For the first time in our history, U.S. prisons house over a
million inmates, enough to populate a city larger than San
Francisco. Building prisons is the new growth industry, as the
American public reacts to a perceived increase in violence and
politicians take a hard line toward crime. But this eagerness to
construct more prisons raises basic questions about what the
community wants and will tolerate and what the Supreme Court will
sanction.
In this timely book, Norman Finkel looks at the relationship
between the "law on the books," as set down in the Constitution and
developed in cases and decisions, and what he calls "commonsense
justice," the ordinary citizen's notions of what is just and fair.

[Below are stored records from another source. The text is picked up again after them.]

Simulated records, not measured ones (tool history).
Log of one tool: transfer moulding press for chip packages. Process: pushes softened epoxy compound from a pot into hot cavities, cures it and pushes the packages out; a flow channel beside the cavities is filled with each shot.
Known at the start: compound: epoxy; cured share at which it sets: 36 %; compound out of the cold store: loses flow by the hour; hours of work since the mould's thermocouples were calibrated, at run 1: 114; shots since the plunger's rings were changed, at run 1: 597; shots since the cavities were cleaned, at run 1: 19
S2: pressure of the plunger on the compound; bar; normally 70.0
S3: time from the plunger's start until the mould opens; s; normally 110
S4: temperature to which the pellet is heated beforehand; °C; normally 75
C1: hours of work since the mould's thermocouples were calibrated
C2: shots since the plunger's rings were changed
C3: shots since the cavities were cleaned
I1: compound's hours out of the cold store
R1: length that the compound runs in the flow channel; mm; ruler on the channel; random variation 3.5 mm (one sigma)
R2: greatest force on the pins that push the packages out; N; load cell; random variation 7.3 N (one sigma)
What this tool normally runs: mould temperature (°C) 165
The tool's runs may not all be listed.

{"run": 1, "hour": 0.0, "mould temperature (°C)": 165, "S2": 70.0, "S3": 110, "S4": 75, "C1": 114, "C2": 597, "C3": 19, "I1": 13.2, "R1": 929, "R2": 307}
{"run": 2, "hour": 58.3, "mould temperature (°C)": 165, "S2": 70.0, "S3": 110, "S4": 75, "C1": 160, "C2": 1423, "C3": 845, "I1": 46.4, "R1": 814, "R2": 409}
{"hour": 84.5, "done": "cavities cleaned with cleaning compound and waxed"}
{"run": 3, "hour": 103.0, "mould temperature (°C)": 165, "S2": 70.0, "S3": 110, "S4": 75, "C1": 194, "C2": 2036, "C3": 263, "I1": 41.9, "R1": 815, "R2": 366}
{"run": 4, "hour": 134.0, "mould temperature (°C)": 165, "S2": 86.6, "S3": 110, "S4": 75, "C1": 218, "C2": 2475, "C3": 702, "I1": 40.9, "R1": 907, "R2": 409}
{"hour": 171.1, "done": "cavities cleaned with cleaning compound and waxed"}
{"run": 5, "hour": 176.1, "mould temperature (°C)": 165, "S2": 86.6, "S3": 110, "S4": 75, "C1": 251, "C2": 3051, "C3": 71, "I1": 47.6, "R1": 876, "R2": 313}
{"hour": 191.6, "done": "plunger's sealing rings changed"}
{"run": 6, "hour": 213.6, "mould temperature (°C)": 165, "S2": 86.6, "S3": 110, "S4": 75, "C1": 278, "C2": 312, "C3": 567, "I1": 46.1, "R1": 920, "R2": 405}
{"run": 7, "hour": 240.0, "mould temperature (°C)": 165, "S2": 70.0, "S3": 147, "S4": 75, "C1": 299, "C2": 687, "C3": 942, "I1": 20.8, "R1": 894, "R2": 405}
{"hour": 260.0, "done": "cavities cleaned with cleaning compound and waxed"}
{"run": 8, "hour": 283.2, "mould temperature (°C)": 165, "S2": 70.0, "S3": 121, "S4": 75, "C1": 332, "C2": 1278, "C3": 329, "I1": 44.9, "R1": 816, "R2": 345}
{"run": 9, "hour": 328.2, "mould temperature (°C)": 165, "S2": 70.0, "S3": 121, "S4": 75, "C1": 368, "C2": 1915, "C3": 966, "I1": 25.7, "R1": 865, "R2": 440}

Law is an essentially human endeavor, a collection of psychological
theories about why people think, feel, and behave as they do, and
when and why we should find some of them blameworthy and
punishable. But is it independent of community sentiment, as some
would contend? Or, as Finkel suggests, do juries bring the
community's judgment to bear on the moral blameworthiness of the
defendant? When jurors decide that the law is unfair, or the
punishment inappropriate for a particular defendant, they have
sometimes nullified the law.
Nullification represents the jury's desire not to defeat but
"to perfect and complete" the law. It is the "no confidence" vote
of commonsense justice refusing to follow the path the law has
marked out--and pointing to a new path based on what seem to be
more just grounds. Finkel brings to life the story behind the jury
and judicial decisions, interweaving anecdotes, case law, and
social science research to present a balanced and comprehensive
view ofimportant legal and social policy issues.